Introduction
A Pipeline is a customizable data processing system. At the most basic level, input data is supplied in the form of evidence. One or more flow elements in the Pipeline then perform processing based on that evidence and optionally, populate data values that are required by the user.
The incoming evidence is usually related to a web request, for example the HTTP headers, cookies, source IP address or values from the query string. The evidence is carried through the Pipeline to the elements by a flow data instance. The flow data structure encapsulates all input and output data associated with a single Pipeline process request.
Creation
A Pipeline is built using a pipeline builder utilizing the fluent builder pattern. By adding flow elements to the Pipeline, the nature of the processing it will carry out is defined.
Once created, a Pipeline is immutable, i.e. the flow elements it contains and the order in which they execute cannot be changed. Individual flow elements may be immutable, or not, based upon their individual implementations.

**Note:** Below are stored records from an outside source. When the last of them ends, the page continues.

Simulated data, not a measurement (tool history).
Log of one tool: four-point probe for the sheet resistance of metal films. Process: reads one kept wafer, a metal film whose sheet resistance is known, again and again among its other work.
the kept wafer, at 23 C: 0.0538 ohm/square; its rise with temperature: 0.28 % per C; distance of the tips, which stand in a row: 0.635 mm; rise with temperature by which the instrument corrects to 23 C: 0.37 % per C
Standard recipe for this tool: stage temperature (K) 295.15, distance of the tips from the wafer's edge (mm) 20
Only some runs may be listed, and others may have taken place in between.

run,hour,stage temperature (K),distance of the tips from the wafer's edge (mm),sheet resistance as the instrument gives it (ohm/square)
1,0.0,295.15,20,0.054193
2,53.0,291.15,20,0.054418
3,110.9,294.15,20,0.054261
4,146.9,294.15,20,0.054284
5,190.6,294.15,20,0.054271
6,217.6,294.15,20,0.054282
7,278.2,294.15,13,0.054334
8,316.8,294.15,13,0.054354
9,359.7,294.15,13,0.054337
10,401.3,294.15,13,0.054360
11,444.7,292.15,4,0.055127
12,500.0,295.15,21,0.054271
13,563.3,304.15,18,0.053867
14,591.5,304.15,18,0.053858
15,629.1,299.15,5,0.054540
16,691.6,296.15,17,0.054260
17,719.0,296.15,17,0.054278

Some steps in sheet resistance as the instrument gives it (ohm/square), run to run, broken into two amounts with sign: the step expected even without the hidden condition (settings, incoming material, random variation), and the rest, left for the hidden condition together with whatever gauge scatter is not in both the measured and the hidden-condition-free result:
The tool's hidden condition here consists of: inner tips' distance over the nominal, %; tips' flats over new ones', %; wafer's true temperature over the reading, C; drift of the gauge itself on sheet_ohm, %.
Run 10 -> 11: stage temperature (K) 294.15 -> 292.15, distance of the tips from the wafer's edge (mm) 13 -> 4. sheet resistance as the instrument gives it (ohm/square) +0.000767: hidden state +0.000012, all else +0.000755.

As an alternative to configuring a Pipeline using a builder, configuration can be supplied from a file. Depending on the language features and conventions, this could be formatted as either JSON or XML. This allows the Pipeline to be configurable at runtime without recompiling the code. This is the default operation for web integrations, but can be used for any other use-case as well. For more on this, see the build from configuration section, and the configure from file example.
Processing
The flow of a Pipeline's operation starts with the creation of a flow data. This is created from the Pipeline, and is specific to it. Each flow data instance can only be processed using the Pipeline that created it.
Next, evidence is added to the flow data ready to be processed.
Finally, the flow data is processed. Doing this sends the data (along with all the evidence it now contains) through the Pipeline. Each flow element will receive the flow data and do its processing before optionally updating the flow data with new values.
Note that the order of execution of flow elements is decided when the Pipeline is created. By default, flow elements are executed sequentially in the order they are added. However, if the language supports it, two or more flow elements can also be executed in parallel within the overall sequential structure.
Additionally, the Pipeline may offer asynchronous execution or a lazy loading capability for individual flow elements. These features are also language dependent.
Regardless of the method of execution and configuration, after processing the flow data will contain the results, which can then be accessed by the caller.
Public Access
Other than the creation of a new flow data, there are very few other publicly accessible parts of the Pipeline.
Flow elements inside the Pipeline are accessible as a read-only collection, and can also be retrieved individually if needed.
All element properties that the Pipeline's flow elements can populate are also exposed in one place. This enables easy iteration over all element properties.
An evidence key filter is also exposed. This aggregates all the evidence keys accepted by all the flow elements within the Pipeline. This can be used by the caller to check which items of evidence could affect the result of processing.
Internals
The structure of the flow elements within the Pipeline, and the flow data which it creates, is determined by how it is created.
Consider an example where flow elements E1 and E2 are added to the Pipeline individually in that order.
E1 will carry out its processing on the flow data, then once it is finished, E2 will do the same. In this scenario, the Pipeline 'knows' that the flow data will not be written to by multiple threads. As such, the flow data created by the Pipeline will not be thread-safe but will have slightly improved performance.
Now consider an example where both E1 and E2 are added in parallel.
In this case, both will carry out their processing at the same time. This time, the flow data which the Pipeline creates will be thread-safe for writing as it is possible that both E1 and E2 will attempt to write their results to the FlowData at the same time.
Lifecycle
A Pipeline is the second thing to be created, after the flow elements which it contains. It then exists for as long as processing is required. When a Pipeline is disposed of, it can optionally dispose of the flow elements within too. This makes managing the lifetime of the flow elements easy, however this should not be done if the same flow element instances have also been added to another Pipeline.
If an attempt is made to process a flow data from a Pipeline which has since been disposed, an error will occur. The Pipeline which creates a flow data MUST exist for as long as the flow data. This is also true of post processing usage like retrieving results from the flow data. Imagine a case where a certain result has been lazily loaded – a call to get that result will require the flow element which created it to do the loading, so if the Pipeline has disposed of the flow element, there will be an error.
While not a necessity, it is good practice to dispose of each flow data produced by the Pipeline once it is finished with.